How can we realize in an exercise that which of the given interest rates is the interest rate of the home country and which one is the foreign country interest rate? Such as the following example: The rate of exchange for the currency pair USDJPY is 106.800. The interest rate of Japan is 4% while the USA’s is 5%. Apply the rule of IFE and calculate the future spot rate.
To calculate future spot rate, you don't actually need to care which one is the home currency. What you care about is which one is commodity currency and which one is term currency. In this case, the commodity currency is the USD, and the term currency is the Yen. So the IR of Japan is considered as the IR of the term currency You only care about home and foreign currency when considering if this is 'direct or indirect quote' type of questions
It's the other way around. Higher inflation leads to higher interest rates because investors will want to be compensated for lost purchasing power and will require higher interest rates to offset rising prices.

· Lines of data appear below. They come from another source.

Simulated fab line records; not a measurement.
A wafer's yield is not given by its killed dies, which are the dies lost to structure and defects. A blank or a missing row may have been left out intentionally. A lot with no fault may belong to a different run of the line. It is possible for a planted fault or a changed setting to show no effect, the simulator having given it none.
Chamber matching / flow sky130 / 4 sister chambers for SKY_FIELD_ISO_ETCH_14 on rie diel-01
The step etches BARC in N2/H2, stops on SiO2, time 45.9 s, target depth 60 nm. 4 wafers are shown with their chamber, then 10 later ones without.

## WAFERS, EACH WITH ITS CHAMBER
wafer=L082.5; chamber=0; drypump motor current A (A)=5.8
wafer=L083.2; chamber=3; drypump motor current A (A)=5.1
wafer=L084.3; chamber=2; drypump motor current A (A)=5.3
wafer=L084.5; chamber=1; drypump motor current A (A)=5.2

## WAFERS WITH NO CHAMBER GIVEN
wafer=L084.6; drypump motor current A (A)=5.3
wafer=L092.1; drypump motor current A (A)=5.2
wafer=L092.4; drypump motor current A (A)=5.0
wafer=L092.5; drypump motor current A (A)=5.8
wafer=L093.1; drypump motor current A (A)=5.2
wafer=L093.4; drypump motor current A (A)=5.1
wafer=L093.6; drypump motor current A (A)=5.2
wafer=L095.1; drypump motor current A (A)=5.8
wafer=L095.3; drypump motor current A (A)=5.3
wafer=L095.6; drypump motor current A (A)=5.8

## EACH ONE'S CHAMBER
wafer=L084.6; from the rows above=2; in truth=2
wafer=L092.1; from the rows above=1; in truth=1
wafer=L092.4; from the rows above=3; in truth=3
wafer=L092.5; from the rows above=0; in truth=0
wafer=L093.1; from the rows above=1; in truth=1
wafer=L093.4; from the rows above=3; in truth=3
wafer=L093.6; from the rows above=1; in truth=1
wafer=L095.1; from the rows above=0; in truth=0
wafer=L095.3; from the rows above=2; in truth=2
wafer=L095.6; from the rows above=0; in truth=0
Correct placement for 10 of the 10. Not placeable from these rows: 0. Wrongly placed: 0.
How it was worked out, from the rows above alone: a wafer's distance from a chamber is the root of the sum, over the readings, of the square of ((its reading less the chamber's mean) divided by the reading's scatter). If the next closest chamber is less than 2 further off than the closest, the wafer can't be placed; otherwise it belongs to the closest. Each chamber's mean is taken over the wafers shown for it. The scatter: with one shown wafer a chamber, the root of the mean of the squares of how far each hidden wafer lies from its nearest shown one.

You have to link this video with the Fisher Effect: Nominal IR = Real IR + Inflation. So there you go: higher inflation leads to higher nominal interest rate
They are like two sides of the same coin. Uncovered interest rate parity states that the difference in interest rates between two countries will equal the relative change in the foreign exchange rates over the same period. The International Fisher Effect (IFE) states that the expected disparity between the exchange rates of two currencies is approximately equal to the difference between their countries' nominal interest rates.